In the system menu you can find many configuration functions that are worth checking:
- OSD lock: in studios where many people is moving, it often happens that when someone comes, he/she can thing that the image is too dark/bright (or whatever), and starts to vary the brightness. Well, with this the buttons are blocked and the problem is solved!
- CAL. reminder: when activated, the monitor will remind you that you have to calibrate it (according to its own internal timer).
- OSD key bri.: this controls the light brightness of the main key of the monitor very interesting in dark environments.
- AMA: apparently improves the response time of the panel, which should be beneficial for video games, but I haven’t really used.
- Auto Pivot: if the monitor is rotated vertically, the on-screen menu also does the same.
- Resolution notice: it reminds you what the native resolution is in case you’re not using it.
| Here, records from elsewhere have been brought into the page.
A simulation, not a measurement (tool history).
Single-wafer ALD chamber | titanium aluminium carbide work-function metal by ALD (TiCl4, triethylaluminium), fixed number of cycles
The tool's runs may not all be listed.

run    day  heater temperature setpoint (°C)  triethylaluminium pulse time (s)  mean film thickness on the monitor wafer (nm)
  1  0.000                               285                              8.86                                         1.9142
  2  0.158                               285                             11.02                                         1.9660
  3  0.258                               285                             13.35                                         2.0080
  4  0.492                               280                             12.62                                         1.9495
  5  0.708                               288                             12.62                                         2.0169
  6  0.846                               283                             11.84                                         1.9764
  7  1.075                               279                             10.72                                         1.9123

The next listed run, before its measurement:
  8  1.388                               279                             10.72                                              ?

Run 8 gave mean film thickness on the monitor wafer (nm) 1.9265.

- DDC/DCI, which you should normally leave active, allows your computer and monitor to communicate themselves. This is necessary, for example, so that some calibration programs such as i1 Profiler can access the monitor’s menus to automatically adjust some parameters.
- Information shows you which input you are using, what resolution and at what refresh rate.
- Reset all: a complete reset to return to the original factory settings.
Very interesting to be able to customize what some buttons do with these two functions:
- Color Mode HotKey allows you to customize which three color spaces you want to have at hand by the time you press this new button directly and quickly (without opening the menus).
- Custom key 1&2: very useful. It allows you to assign what function for three of the six keys on the front of the monitor, from all the options you see in the submenu.
Once you have chosen and saved another setting, the monitor displays the confirmation:
and when you open the first icon menu, you will see the change:
This is undoubtedly one of the most important aspects. The first aspect to evaluate is the type of panel and, in this regards, BenQ is following its path and uses a state-of-the-art IPS. It is supposed to be very similar to, if not superior to, the PG2401PT.
The panel has a color gamut similar to that of the Adobe RGB 1998 space, something that is already considered common on today’s high-end monitors. In addition, the panel is 10 bits (the maximum level at this moment), so the gradations will be so smooth that it will be impossible to appreciate “steps” in a gradient. However, in order to fully enjoy the 10 bits, the entire chain from the moment the image is generated until it reaches the monitor has to work at the same color depth. Therefore, the graphics card has to be able to do this, the software you use (for example, Photoshop can do it, but you have to activate it in the preferences), the driver and the cable that reaches the screen.
The brightness is, as usual, high. Photographers and video editors always work in rather dark environments (designers tend to work differently), and excessive brightness is not particularly useful. BenQ announces a maximum brightness of 250 Cd/m2, more than enough. We all would like alower range, starting from 30 Cd/m2 to, say, 160 Cd/m2 or so.
Native contrast and dynamic contrast are also announced, being 1000:1 and 20 million:1 respectively. In my tests I have measured a native contrast of 996:1, which is pretty good value and it totally matches the specs on paper. This contrast drops to 864:1 in the modes in which uniformization is active, something completely normal that all monitors on the market suffer from. By the way, together with the SW271 I recently analyzed, these are the only two cases in which I see a manufacturer announcing both data clearly and openly.
The native contrast remains stable across the entire brightness scale, from 100% to 0%, something not all displays offer. This is because when a minimum voltage value is reached on the LEDs inside, the brightness starts to drop by software on the screen, which keeps the minimum black the same but lowers the white. Consequently the contrast lowers.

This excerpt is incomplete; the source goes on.